Legal Blog
Foiled Again
In our newsletter of February 2012, we referred to the Ontario Superior Court decision in Mitchell Jenner & Associates Inc. v. Saunders. The debtor and his wife appealed that decision to the Ontario Court of Appeal, which recently rendered its decision.
Recap
Wife transferred title to the matrimonial home from wife’s name alone to husband and wife as joint tenants. She did so at the same time that husband was embroiled in a legal action with creditor, an action that ultimately produced a very large judgment in favour of creditor against husband.
Wife transferred title because the couple wanted to mortgage the house and the mortgagee insisted on both husband and wife being on title. Shortly after the mortgage was advanced, husband and wife transferred the house back into the name of wife alone.
Ultimately, wife sold the house and used the equity to buy another house in her name alone.
Creditor found out what had happened and attacked the transfer from husband and wife to wife alone as a fraudulent preference and a fraudulent conveyance. Husband and wife took the position that husband had transferred his interest to wife because he was only a trustee and she was the beneficiary of that trust.
The trial judge decided that the original transfer into joint names was not merely a change in title; it was a change in ownership, a change that the mortgagee required. The mortgagee’s lawyer, husband, and wife all certified to the mortgagee that husband and wife were the owners of the house. They did not set any limitations on that ownership.

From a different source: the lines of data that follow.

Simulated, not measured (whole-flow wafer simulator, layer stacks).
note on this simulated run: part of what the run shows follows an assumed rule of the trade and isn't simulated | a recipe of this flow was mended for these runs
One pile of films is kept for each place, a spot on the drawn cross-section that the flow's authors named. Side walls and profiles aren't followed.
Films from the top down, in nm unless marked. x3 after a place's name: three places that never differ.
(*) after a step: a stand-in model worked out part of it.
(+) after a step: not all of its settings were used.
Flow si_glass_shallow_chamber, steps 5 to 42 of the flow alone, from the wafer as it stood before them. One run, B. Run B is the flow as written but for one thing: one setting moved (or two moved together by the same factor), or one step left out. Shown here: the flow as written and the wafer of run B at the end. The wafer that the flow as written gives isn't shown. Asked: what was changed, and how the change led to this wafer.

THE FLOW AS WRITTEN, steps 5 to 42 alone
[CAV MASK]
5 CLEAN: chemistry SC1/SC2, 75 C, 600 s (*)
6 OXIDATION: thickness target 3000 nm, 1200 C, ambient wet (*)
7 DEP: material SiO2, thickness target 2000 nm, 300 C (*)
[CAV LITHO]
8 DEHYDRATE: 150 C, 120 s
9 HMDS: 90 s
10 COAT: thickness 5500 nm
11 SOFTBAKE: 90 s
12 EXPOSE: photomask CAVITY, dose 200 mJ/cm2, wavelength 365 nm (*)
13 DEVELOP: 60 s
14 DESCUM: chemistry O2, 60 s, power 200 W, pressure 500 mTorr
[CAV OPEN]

Once the judge made that finding, it was an easy step to find that the re-transfer was fraudulent and done to defeat present and future creditors, which is why the house was originally in wife’s name alone.
The judge granted judgment for half of the equity in the house on the subsequent sale and awarded interest at a very high rate, the interest rate set out in creditor’s judgment against husband.
Husband and wife appealed that decision.
Merits
A trial judge’s finding of fact can be overturned only if there is a palpable and overriding error in that finding. As soon as an appellate court determines that a trial judge had evidence on which to make a finding of fact, the appellant loses that issue.
The Court of Appeal agreed with the trial judge on the two main issues. It held that there was ample evidence to support the findings that the transfer from wife to husband and wife was not a transfer in trust. There was “compliance with the mortgagee’s condition that title for the property be in their joint names, the fact that Mr. Saunders’ funds were the primary source of the purchase price, and that the subsequent sale proceeds were deposited into Mr. and Mrs. Saunders’ joint account and used in part to pay both individual and joint debts.”
The Court also held that the trial judge had evidence on which to base her finding that, at the time of the re-conveyance, the couple had intended to defeat husband’s creditors.
Interest
The Court did amend the judgment regarding the interest awarded. The creditor had attacked the property transfer. However, there was no evidence that the value of the property had grown at the same rate as the interest rate to which the creditor and husband had agreed in their contract, an agreement to which wife was even not a party. Accordingly, the Court reduced the pre-judgment and postjudgment interest rates to those set out in the Courts of Justice Act.